Foster, Charles, Contemporary Review


Editor's note: Charles Foster travelled through Bosnia in the last weeks of the fighting before the implementation of the Dayton Agreement. He reports on how it appeared in those final horrible weeks.

HALF an hour south from the immaculate suburbs of Zagreb you hit the war. It is actually there even earlier if you know where to look - in the roads broken up by tanks; in the bullet pock-marking around strategic windows; in the general weariness and pride of the place. But it comes out and grips you in Turan, near Karlovac. Turan was re-possessed by the Croats in their Krijina offensive in August 1995: it is the Arc de Triomphe of the Krijina war. The victory was complete. The Serbs died or took to the road. But the Croats have not come gratefully back to welcoming homesteads. Croatian flags flutter unconvincingly from every boarded-up house in the place, proclaiming the most technical of sovereignty: Turan has been excised from Croatia and grafted into an unreal land subsisting only in the minds of ideologues. Turan could be the capital of the previously-warring Balkans. It is typical enough. Nobody lives there, there are lots of flags; there is lots of graffiti, the churches have been blown up, you have to stay on the road because the verges are mined, and the main thing the driver wants you to see is the house where a Swiss journalist was cut in half by shrapnel in August. But we have to remember that it has been gloriously liberated.
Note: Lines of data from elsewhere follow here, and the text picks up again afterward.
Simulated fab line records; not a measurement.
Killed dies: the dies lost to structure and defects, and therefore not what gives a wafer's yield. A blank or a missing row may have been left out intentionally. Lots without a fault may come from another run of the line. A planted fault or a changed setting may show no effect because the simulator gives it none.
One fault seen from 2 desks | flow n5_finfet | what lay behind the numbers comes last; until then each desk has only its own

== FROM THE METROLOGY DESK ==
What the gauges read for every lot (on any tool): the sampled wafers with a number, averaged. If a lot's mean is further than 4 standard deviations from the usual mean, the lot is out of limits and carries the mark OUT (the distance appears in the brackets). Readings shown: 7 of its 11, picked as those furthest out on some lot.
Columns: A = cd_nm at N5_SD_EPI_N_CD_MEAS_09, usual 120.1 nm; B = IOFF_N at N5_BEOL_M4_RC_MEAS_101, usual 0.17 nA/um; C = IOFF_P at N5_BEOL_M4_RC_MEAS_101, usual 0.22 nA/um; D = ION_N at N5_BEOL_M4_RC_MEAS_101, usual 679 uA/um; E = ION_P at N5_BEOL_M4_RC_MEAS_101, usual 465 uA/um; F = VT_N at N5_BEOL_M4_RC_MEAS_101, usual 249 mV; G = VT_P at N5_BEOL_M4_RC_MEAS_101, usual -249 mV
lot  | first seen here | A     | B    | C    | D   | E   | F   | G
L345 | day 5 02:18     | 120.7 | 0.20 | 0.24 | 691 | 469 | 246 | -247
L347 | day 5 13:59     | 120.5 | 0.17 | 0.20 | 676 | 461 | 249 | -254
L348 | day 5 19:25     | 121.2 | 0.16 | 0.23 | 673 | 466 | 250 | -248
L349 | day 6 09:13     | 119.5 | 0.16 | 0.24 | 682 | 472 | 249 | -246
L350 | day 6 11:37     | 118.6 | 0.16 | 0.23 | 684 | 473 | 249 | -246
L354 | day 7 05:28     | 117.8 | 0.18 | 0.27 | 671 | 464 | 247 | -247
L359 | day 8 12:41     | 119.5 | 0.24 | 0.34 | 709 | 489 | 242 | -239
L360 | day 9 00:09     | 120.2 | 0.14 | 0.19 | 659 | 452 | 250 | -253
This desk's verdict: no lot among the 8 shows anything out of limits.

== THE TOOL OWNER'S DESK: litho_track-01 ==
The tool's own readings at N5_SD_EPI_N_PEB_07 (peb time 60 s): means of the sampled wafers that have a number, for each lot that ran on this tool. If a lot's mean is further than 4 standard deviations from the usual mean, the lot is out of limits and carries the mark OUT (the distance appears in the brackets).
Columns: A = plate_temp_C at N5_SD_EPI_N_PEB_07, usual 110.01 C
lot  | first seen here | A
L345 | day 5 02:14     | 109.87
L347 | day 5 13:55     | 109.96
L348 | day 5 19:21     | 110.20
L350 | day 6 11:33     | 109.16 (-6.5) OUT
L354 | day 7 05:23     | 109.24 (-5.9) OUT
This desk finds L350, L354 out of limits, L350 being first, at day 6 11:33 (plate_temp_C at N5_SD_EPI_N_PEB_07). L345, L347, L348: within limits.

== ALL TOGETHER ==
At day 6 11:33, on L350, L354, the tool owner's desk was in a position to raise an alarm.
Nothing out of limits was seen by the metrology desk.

But the pity and complexity of it all elbows out the cynicism. The pity is well documented: the fact of the complexity is not. It is not generally a good thing for a journalist to admit that he's hopelessly confused. But in Bosnia, confused is the only intelligent thing to be. If you're confused, you're on your way to understanding your subject. Nobody has the first idea what is going on. Anyone who attempts a comprehensive account of it is a fool. It would be as presumptuous and vain as attempting a systematic theology, and not at all unlike it. At 10 o'clock one morning I sat in a bar in Bihac drinking Austrian beer with exhausted Muslim soldiers in German boots, who had been shooting all night with Israeli ammunition from American sub-machine guns at (they thought) Orthodox Bosnian Serb commandos armed with Russian weapons. The scrap was being watched by Fijian UN troops who shouted excitedly and incomprehensibly in English through loud-hailers throughout the night. We were being served by a Catholic barmaid with the highest cheek-bones in the world and a skirt almost level with them, who tried to give us our change in tokens (there is a shortage of currency in Bosnia-Herzogovina), or alternatively in chocolate. Bosnia is a great iconoclast: the streets are littered equally with the fragments of armour-piercing shells and the fragments of long-cherished presumptions. It is the natural habitat of Browning's Bishop Blougram, whose interest was 'on the dangerous edge of things: the honest thief, the tender murderer, the superstitious atheist...'

Not, mind you, that there are many tender murderers in the Balkans. But a good number of them are well-scrubbed, well-educated, middle-class murderers. It's a war of the nice boy against the other nice boy. It is quite something to be a refugee from the kind of places that the rural road-trampers of the northern Balkans are refugees from. They have been pushed out of plush country houses (the kind which would be sold through glossy Savills brochures in England) in idyllic valleys - places of real dream-weaving. And they have been pushed out by the nice middle-class boys from next door. The war would not have been as furious if it had been about cities, since most cities are invested only with fragile, theoretical significance which cannot survive a couple of months of trench warfare. Nobody dies enthusiastically for multi-storey car parks.

I walked out of the bar, and through the Muslim cemetery with its Qur'anic quotes over the footballs engraved on the headstones of goalkeeper martyrs, and went on past the apartment blocks, whose balconies are stacked high with winter wood, and past the black marketeers, selling Rumanian soap to side street crowds, and I came to the edge of the town, where the roads lead south and east to the big arenas of war.